An NFO (New Fund Offer) is when a new mutual fund is launched, and investors can buy units at a fixed price. A mutual fund, however, is an ongoing fund where you can buy or sell units based on its current market value. Simply put, an NFO is a first-time offer, while a mutual fund is already established.
A New Fund Offer represents the initial subscription phase for any new scheme the asset management company has launched. Quite like the Initial Public Offering (IPO) in the stock market, this also allows you to buy mutual fund units at the very beginning before those units are listed on any exchange.
This is the phase when the fund is trying to raise capital from investors. Units are usually sold at a fixed price, especially to allow investors to join the fund at its launch. Success during this period is actually vital for building an initial corpus and investor base for the fund.
Post NFO, the fund is like any other mutual fund, and the units can be bought and sold at prevailing market prices. The performance of the fund post-NFO is linked to the market performance and the fund manager's strategy, just like other mutual funds.
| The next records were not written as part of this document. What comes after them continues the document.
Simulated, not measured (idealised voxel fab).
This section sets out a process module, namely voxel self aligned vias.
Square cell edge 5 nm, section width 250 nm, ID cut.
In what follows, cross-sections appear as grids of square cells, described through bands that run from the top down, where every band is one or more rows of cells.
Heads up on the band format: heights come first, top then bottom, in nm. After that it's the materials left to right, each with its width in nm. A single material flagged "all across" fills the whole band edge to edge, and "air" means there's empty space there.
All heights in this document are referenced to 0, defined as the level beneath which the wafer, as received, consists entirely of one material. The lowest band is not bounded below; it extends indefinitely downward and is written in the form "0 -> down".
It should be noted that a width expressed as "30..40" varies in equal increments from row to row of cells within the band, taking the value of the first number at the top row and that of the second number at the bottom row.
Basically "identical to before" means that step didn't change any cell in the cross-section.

In India, mutual funds are financial products that involve pooling the money of various investors to invest in a diversified portfolio consisting of equities, debts, and money market instruments. Professional fund managers handle such invested money to earn capital gains or income for the fund's investors.
Mutual funds offer a convenient way in which an individual may gain access to a diversified portfolio designed around various financial goals and criteria, spanning from conservative to aggressive. They also benefit investors through professional management and diversification, which may be out of reach for the individual investor.
Additionally, mutual funds are highly regulated by SEBI, so investors in India are provided with transparency and protection. It is an ideal investment option for every type of investor owing to its high liquidity, affordability, and availability of a wide array of options, like equity, debt, hybrid, and solution-oriented schemes.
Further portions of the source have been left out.